In other words, data analysis is a very useful tool, but if one is to make use of the data the world is immersed in today, one needs to not only be efficient with data analysis techniques, but also gain a working knowledge of other aspects of data science that will be described in this book. Being a data analyst is great, but it will limit you to a certain type of datasets that involve structured data only, and among these datasets you will only be able to deal with the relatively small ones. If you want to take a stab at the larger and more complicated ones, you’ll need to learn the ways of the data scientist.

Being a data scientist is not only about know-how, though; to someone who’s interested, it can also be a very enjoyable and intriguing occupation. The domain of the data scientist is constantly changing as new technologies are developed, making it a very dynamic field. He1 is at the cutting edge of science and gets to communicate with interesting people, some of whom drive these changes. Data science is an inter-disciplinary field, so the data scientist expands his worldviews by learning to think in a more systemic way, integrating things from various fields. Most importantly, he often gets to be creative in the way he deals with the problems that arise and the ways data can be processed.

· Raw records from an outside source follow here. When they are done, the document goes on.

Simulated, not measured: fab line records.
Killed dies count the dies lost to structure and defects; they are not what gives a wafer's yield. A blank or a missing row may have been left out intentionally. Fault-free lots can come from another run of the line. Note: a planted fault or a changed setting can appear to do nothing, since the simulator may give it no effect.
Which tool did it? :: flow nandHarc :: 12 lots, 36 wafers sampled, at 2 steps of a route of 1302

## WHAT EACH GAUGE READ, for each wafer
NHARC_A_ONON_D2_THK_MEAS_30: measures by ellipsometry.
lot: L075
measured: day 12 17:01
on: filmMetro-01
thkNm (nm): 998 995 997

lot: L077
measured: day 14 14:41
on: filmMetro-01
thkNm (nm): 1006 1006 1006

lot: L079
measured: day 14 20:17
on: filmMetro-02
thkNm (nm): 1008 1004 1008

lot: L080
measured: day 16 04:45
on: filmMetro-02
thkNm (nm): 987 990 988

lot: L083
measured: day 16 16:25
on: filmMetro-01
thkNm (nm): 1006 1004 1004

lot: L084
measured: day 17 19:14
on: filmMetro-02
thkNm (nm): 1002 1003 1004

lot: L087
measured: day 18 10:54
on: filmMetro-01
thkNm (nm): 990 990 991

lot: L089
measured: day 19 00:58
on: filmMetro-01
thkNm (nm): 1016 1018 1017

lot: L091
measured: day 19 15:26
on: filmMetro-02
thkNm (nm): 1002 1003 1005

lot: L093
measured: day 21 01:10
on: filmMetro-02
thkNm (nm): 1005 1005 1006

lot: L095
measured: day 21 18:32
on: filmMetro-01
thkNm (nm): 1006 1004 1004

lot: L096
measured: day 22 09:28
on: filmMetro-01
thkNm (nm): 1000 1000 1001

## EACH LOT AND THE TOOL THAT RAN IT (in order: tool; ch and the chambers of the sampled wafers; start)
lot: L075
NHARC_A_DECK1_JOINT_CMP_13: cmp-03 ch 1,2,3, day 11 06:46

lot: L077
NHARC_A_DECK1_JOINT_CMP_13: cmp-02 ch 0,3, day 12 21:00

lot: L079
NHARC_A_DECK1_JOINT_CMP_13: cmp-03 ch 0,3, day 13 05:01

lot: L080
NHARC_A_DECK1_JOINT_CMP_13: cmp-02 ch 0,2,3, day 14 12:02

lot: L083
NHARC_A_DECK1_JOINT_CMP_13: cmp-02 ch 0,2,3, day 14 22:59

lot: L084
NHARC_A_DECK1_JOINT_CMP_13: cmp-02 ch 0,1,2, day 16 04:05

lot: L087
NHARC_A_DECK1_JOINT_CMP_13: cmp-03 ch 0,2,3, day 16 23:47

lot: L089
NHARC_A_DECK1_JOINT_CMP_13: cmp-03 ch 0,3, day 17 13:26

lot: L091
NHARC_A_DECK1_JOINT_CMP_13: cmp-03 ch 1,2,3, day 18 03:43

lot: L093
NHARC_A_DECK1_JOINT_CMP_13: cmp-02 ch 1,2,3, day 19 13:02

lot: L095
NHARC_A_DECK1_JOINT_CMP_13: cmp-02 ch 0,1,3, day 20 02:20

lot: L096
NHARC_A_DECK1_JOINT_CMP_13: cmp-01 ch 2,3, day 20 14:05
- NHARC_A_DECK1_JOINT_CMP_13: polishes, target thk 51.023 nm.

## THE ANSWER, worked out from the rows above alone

Being a data scientist is also a great profession. For example, given that it is a new role that can provide a strategic advantage to an organization (and there aren’t many people trained to do the role properly), the data scientist can be very well paid, usually more than other IT professionals, according to, for the same years of experience. In addition, a data scientist has the opportunity to develop a wide variety of skills, making him a very versatile and adaptable professional who may have the opportunity to communicate with all kinds of people in the industry and the scientific world and work in different industry sectors. This is particularly useful in times of financial turmoil, when job-hunting becomes challenging for specialized professionals.

This book is comprised of eighteen chapters, covering the basic aspects of the transition to the data science world. In the first few chapters you will learn more about what the field entails (what data science and big data are; why data science is very important, especially nowadays; and the different types of data scientists). Afterwards, you will have a chance to learn about what it takes to be a data scientist (the data scientist’s mindset, his technical qualifications, the experience that is required for this role, and a few things about networking). Next, you will have an opportunity to learn about the everyday life of a data scientist (what software he uses, the importance of learning new things in this line of work, the kind of problems he encounters, and the main stages of the data science process). In the chapter that follows, you will be presented with the various migration paths from existing roles (what to do and learn if you are a programmer/software developer, if you are a statistician or machine learning practitioner, if you are a data-related professional, or if you are a student). Afterwards, you will be given some practical and down-to-earth advice on what you need to do to land your first data science job (where to look, how to present yourself as a would-be data scientist, and what you need to consider if you wish to follow the freelance track). Finally, you will have a chance to read about some real-world data scientists, their experiences and their views on the matter, as well as some real job posting examples for data scientist positions. At the end of the book, there is a glossary of the most important terms that have been introduced, as well as three appendices – a list of useful sites, some relevant articles on the Web, and a list of offline resources for further reading. There is also a comprehensive index at the end of this text.

Throughout the book, the Kea bird is used to represent the data scientist. The Kea is known for its intelligence, innovative attitude, curiousness, and is one of the rarest species of its category. These attributes are the discerning features of the Kea and are shared by the data science professional.

I sincerely hope that this book is useful and, perhaps, even enjoyable for you. The transition itself is quite demanding (especially if you are in the beginning of your professional life), but it is an intriguing and rewarding experience. And when you eventually become a data scientist, the field continues to be just as interesting. Not a role for the faint-hearted, being a data scientist is a wonderful experience on many levels and can be a fascinating journey. Are you ready to embark on it?

Dr. Zacharias Voulgaris